To this fact Heracles might be a stranger, but he doth smile, for the race for gold and glory begins anew in the storied city men call London. For in legend, he is to be credited with this spectacle.
Still, the supreme offspring of the Lord of Olympus is but a creature of mythology, and cannot possibly endure comparison with the monumental struggles and sacrifices of the mortal human athlete.
Is it not so? Close to 3,000 years after Coroebus ran 210 yards to become the first Olympic champion, and 120 years after Pierre de Coubertin sought to revive the Games, we look to John Stephen Ahkwari and we bear witness to this truth.
Thousands did see him, then millions. Probably, billions more will know of him before the end creeps up on us like a thief in the night. On TV a good many years ago, he astonished me by conquering a "mountain" so great and fearsome, and I remember this cry leaping from my weeping heart, "What a courageous soul".
There he was, the last runner in the marathon in the 1968 Olympics. Mamo Wolde had claimed the gold an hour and a half earlier.
Ahkwari, now limping, now hobbling, but ever determined, entered the Olympic Stadium and was borne by the spirit in the final lap. Blood and burden barred his way, but to no avail. He finished the race.
He was asked: "Why did you keep going?" His answer, full of power and pedigree unmatchable, echoing still into the best and worst days of the future, was: "You don't understand. My country did not send me 5,000 miles to start a race, they sent me to finish it."

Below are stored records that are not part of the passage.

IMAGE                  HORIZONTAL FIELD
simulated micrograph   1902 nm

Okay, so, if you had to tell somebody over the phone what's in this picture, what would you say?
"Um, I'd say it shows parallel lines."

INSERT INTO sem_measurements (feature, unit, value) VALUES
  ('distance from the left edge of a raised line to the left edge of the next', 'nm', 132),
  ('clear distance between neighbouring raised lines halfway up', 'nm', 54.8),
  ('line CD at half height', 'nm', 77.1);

Thus did the vanquished become the victor. And all knew this.
Sportsmen are a special people. This is affirmed in the way we treat them. Winners or not, they push human endurance and skill to levels beyond the reach of most, save in dreams. So, champions or not, we lavish praise on them for whom the finish line is as much about gold as it is about an inextinguishable spirit.
Isn't this what we tell our children? That winning is half the game. How noble if this was so all the time.
But if only we were as charitable to those outside of sport, who are in our circle of influence, who always seem to come in somewhere at the end like Ahkwari.
For them, for most of us, life seems very much like a competition. We must ever strive to keep ahead, stay abreast and get across, all at the same time. Not everyone wants to, not everyone can, few will be 'winners', many are the 'losers'.
What are our words and thoughts for these people? For the friend who labours as hard as his skills permit but whose work is fragile at best, for the student who burns the midnight oil but whose dreams go up in smoke, for the man who saves to raise a family but loses all to wayward children?
Do we see them as 'losers', souls who must plod along in life with nothing to hope for but an endless march into nothingness?
That is our vision, even if the thoughts do not give birth to speech, if we say results and progress are one and the same, that one cannot exist without the other, like light and darkness.
Harsh. But this is how a great part of the world is ordered. To live is to strive to be No 1. To be rich, to be clever, to be admired. Anything else gained or lost is incidental. That is the gospel which ensures humanity's continued survival.
It is a sad reflection on us, it is a myth, like the son of Zeus. Life is much more than a competition. Those who know, like Ahkwari, will see in the sky more a beautiful canvas of nature and less an instrument of conveyance.
And those who see this will likely know, as an "old friend" did, that life is in fact about fighting the good fight, about finishing the race, about keeping the faith. The incidental glory, assuredly, will fade.